I think the only way to escape the endless bickering is to separate marriage from the legal system. I believe Michael Kinsley was the first to propose this, in his 2003 Slate article deceptively titled "Abolish Marriage." If marriage no longer carried legal "rights," then it would become completely cultural. Each religious or cultural group could decide for itself which type of marriage(s) are encouraged. One church might marry same-sex couples, another might not. Even if the marriages had no legal significance, they'd still have cultural significance — much like a Bar or Bat Mitzvah, or a Confirmation.

Are there any organizations in the East Bay working for a separation such as this? If so, I'd be interested in reading about them in the Express.

David Goldweber, Oakland

Shame on You, Pro-Degenerate Media

It's a pathetic display to see how the pro-degenerates media tries and distorts the meaning of the victory in the ballots of Proposition 8 by assigning credit for it to a single Catholic bishop. Where was Salvatore Cordileone when we, the voters, passed Proposition 22? The only reason for Proposition 8 not winning by a larger margin was because Jerry Brown, intentionally, changed the wording forcing us to vote "Yes" instead of "No to gay marriages" as it was originally intended, thus confusing a lot of people. Twisted logic and labels of "bigots, right wingers, religious nuts, etc." are not going to prevent us, the workers, from defeating them again, whether in 2010 or 2012 for the degenerations of nature are always going to be rejected by the species. It's an instinct for self preservation.

Leo T. West, San Leandro 

"Parking Rebellion Stirs Up Oakland," News, 8/12

Time for a Lawsuit

My dispute with the City of Oakland over a parking ticket was described as follows: "The citation ... said that she had been parked on Waverly for more than two hours, but Seritis claimed that the parking log's initial time was incorrect."

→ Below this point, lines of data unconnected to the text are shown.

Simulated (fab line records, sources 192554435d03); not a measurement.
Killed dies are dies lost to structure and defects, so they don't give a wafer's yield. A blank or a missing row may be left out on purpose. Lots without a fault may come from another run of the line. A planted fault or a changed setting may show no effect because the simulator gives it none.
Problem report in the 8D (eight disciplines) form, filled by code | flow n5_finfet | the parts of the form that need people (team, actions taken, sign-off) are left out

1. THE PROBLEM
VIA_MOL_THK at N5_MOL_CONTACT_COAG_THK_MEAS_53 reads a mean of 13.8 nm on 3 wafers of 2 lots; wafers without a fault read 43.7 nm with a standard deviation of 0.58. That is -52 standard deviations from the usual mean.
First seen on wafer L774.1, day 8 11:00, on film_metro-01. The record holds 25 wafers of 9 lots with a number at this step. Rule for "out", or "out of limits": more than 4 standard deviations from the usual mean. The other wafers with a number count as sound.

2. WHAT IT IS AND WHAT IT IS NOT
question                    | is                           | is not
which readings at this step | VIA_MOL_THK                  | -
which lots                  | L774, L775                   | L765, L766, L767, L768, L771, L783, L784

This is in error. I had, for the second time in the past year, received a ticket after properly moving my vehicle from 23rd to Waverly within the two-hour limit posted on these streets. When I requested the activity sheet for this ticket, it showed that my vehicle was originally spotted on "23rd / Waverly / 27th / Harrison." In other words, if I had parked on ANY of these streets, and then moved anywhere within this four-block zone within the two-hour limit, I could have received a ticket for a two-hour zone violation. This is in direct violation of the city's own Oakland Municipal Code 10.28.190, which restricts the two-hour limit to a SINGLE street. I appealed this ticket twice and was turned down both times, in spite of the fact that the sheet clearly shows that my initial location was not identified as any one street, but could have been 23rd, 24th, 26th, 27th, Waverly, or Harrison. This has also happened to several of my co-workers, some of whom were mentioned in the same article.

I think it is significant to note this to your readership because it shows that the City of Oakland is illegally setting people up for tickets they do not deserve, and then making it nearly impossible to protest these tickets and have unfair citations overturned. Where does the city define its two-hour zones? Is it five blocks in some areas? Is it ten? Is it an entire neighborhood? And since this violates their own city law, why are our first appeals rejected automatically, without anyone even looking at or acknowledging the evidence? My first rejection stated that I should submit evidence to back my claim, which I already had but which was ignored. Even my second appeal was rejected, despite the fact that their backup for my initial location was woefully inadequate.

What the city is doing is clearly abusive, and should be stopped by the citizenry. Perhaps a class-action lawsuit? I would be a willing participant.

Karin Seritis, Alameda

Do You Ever Feel Like You've Been Had?

Of all the problems that Oakland has, now we have a parking crisis? What does one say? This parking crisis is one of our own making. It is hard to stay respectful and polite when our members of the city council do something so short-sighted. It is not just the 50 cents an hour; it is not just the extra hours until 8 p.m.; it is not just the higher ticket prices. It is the feeling that "gotcha" and anything-goes-for-a-buck is the way they feel. That is what gets under the skin and make us feel like a crime victim when we get a parking ticket.

They sometimes call us shoppers, sometimes call us residents, sometimes call us taxpayers, but they sure do not treat us like citizens. They treat us like someone to milk because they get away with it. 

Most of our council did not run in a contested race to get their job. All but one of the council members represents a district that has nothing to do with where the people of Oakland live, except to make sure that some of those who live in the hills live in each district. But how do they get so out of touch with what it is like to live and work here?

A friend was telling me yesterday that a customer who got a ticket while in her cafe came back into the cafe and told her that she will never come back again. The cafe owner is in no way responsible for Oakland parking policies, but the anger and frustration of the client was very understandable. We who run businesses in Oakland get to hear how angry the citizens who get caught in the trap feel. 

Parking tickets were never a very friendly way to raise funds. The way Oakland does it is something of a trap. It is set up to make it hard on the driver and increase the opportunities to ticket rather than collect parking fees.